File storage and streaming media

Back when we released our update to Populi Financial Aid, we also changed how Populi handles files. It's been a low-key update thus far, but our new files setup opens up a ton of new possibilities for our customers—including hosting and streaming video right from Lessons and Tests in your Populi courses. We're also updating our pricing plans: each one will include a generous chunk of free file storage with the option to add more as you need it.

The old way and the new way

Files include everything from your personal document storage to the syllabi you upload to courses to your profile pictures. Previously, your files lived on our own servers, but this proved too limiting:

  • We had to limit the size and quantity of files our customers could upload.
  • You could only upload or download files. If you wanted to stream, say, an MP3 or video, you just couldn't—even if it were small enough to upload in the first place!
  • We didn't have the resources to make our files setup accommodate where we want to take Populi.
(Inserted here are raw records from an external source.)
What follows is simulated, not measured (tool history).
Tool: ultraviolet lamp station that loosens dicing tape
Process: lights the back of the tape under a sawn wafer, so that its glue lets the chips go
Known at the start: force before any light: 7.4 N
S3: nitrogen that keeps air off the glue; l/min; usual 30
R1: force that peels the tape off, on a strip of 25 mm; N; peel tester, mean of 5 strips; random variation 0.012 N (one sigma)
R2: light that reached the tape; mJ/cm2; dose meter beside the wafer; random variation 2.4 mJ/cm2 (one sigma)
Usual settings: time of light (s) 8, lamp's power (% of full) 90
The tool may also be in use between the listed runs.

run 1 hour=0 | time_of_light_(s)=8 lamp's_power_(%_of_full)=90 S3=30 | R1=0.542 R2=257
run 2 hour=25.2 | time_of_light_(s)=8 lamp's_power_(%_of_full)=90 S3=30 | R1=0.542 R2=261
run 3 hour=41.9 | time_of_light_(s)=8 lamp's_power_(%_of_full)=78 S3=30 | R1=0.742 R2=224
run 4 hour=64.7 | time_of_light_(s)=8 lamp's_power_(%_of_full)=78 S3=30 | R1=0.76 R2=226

The kind of file hosting we've been wanting for Populi is two things: A) surprisingly complicated and B) not one of our core competencies. It's surprisingly complicated, for instance, to enable media streaming that plays on enough devices—PCs, Macs, iPads, Android phones, etc.— to make it at all useful. If you want to do anything more than store and serve files, you're getting into outlandish territory for a college software company—our specialties are software and support.

So we took up with Amazon Web Services's S3 cloud storage. AWS gives us access to Amazon's cavernous servers, economies of scale, global reach, and some excellent tools we didn't want to spend years developing ourselves (more on that in a minute). We also reconfigured our backups to make use of Rackspace's cloud hosting services. Amazon and Rackspace are two of the top cloud service providers, with better than 99.99% uptime and reliability. When it comes to files in Populi, we're more than happy to hitch up to those wagons.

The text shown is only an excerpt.